Bivariate Distributions

Join mass function of a pair of discrete random variables X and Y, f(x,y) = P(X=x and Y=y) = P(X=x, Y=y)

In the continuous case, a function f(x,y) is a PDF of the random variables (X,Y) if

$f(x,y) \geq 0$ for all (x,y)
$\int_{-\infty}^{\infty}\int_{-\infty}^{\infty}f(x,y)dxdy = 1$
For any set $A \subset \mathbb{R}^2$, $P((X,Y) \in A) = \int\int_A f(x,y)dxdy$

In the discrete or continuous case we define the join CDF as
$F_{X,Y}(x,y) = P(X \leq x, Y \leq y)$

Marginal Distributions

If (X,Y) have a joint distribution with mass function $f_{X,Y}$, then the marginal mass function for X is defined by
$f_X(x) = P(X=x) = \sum_y P(X=x,Y=y) = \sum_y f(x,y)$

Similarly the marginal mass function for Y is defined by
$f_Y(y) = P(Y=y) = \sum_x P(X=x,Y=y) = \sum_x f(x,y)$

And for continuous random variables, the marginal densities are
$f_X(x) = \int f(x,y)dy$
$f_Y(y) = \int f(x,y)dx$

Independent Random Variables

Two random variables X and Y are independent if, for every A and B,
$P(X \in A,Y \in B) = P(X \in A)P(Y \in B)$

and we write $X \coprod Y$

Let X and Y have join PDF $f_{X,Y}$. then $X \coprod Y$ iff $f_{X,Y}(x,y) = f_X(x)f_Y(y)$ for all values of x and y.

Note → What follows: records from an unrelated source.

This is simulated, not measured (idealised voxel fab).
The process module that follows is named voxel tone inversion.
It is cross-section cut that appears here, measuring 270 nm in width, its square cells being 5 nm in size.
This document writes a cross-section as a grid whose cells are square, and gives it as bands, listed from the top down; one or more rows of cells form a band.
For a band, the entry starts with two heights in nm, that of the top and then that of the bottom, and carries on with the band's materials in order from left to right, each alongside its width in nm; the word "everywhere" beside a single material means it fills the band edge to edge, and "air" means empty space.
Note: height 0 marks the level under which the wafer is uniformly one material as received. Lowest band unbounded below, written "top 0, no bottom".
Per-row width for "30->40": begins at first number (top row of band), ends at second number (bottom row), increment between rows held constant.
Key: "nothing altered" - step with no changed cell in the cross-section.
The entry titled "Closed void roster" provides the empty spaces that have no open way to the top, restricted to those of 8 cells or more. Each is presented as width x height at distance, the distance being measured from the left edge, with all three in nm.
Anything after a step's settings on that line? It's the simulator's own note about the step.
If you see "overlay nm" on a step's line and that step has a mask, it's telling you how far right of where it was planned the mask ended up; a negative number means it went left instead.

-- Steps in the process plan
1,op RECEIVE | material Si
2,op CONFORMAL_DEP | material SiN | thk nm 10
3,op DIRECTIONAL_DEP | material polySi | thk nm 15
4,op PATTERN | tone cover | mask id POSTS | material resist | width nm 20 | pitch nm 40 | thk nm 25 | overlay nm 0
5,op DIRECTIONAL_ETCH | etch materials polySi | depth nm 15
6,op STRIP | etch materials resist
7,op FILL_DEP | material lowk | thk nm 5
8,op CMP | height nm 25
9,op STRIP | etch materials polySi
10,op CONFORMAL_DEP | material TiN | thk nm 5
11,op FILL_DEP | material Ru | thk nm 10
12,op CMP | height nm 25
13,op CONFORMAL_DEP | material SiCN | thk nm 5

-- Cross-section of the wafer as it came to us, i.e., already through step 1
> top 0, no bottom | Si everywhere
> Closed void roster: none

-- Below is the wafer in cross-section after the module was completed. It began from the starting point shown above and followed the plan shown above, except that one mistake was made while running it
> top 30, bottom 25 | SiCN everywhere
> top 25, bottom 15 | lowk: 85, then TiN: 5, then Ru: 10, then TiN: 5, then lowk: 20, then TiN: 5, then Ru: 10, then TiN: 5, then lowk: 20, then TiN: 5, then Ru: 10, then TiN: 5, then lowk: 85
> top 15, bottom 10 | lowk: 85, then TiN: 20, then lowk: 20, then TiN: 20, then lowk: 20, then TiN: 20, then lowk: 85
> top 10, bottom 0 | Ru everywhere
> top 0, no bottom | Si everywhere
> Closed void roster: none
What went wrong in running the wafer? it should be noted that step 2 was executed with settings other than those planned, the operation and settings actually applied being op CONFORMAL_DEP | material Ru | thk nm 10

Suppose the range of X and Y is a (possibly infinite) rectangle. If f(x,y)=g(x)h(y) for some functions g and h (not necessarily probablity density functions) then X and Y are independent.

Conditional Distributions

The conditional probability mass function is
$f_{X|Y}(x|y) = P(X=x|Y=y) = \cfrac{P(X=x,Y=y)}{P(Y=y)} = \cfrac{f_{X,Y}(x,y)}{f_Y(y)}$

For continuous random variables, the conditional probability density function is
$f_{X|Y}(x|y) = \cfrac{f_{X,Y}(x,y)}{f_Y(y)}$
assuming $f_Y(y) > 0$. Then
$P(X \in A|Y=y) = \int_A f_{X|Y}(x|y)dx$

Multivariate Distributions and IID Samples

If $X_1,...,X_n$ are independent and each has the same marginal distribution cith CDF F, we say that $X_1,...X_n$ are independent and identically distributed (IID)
$X_1,...,X_n \sim F$



In [ ]: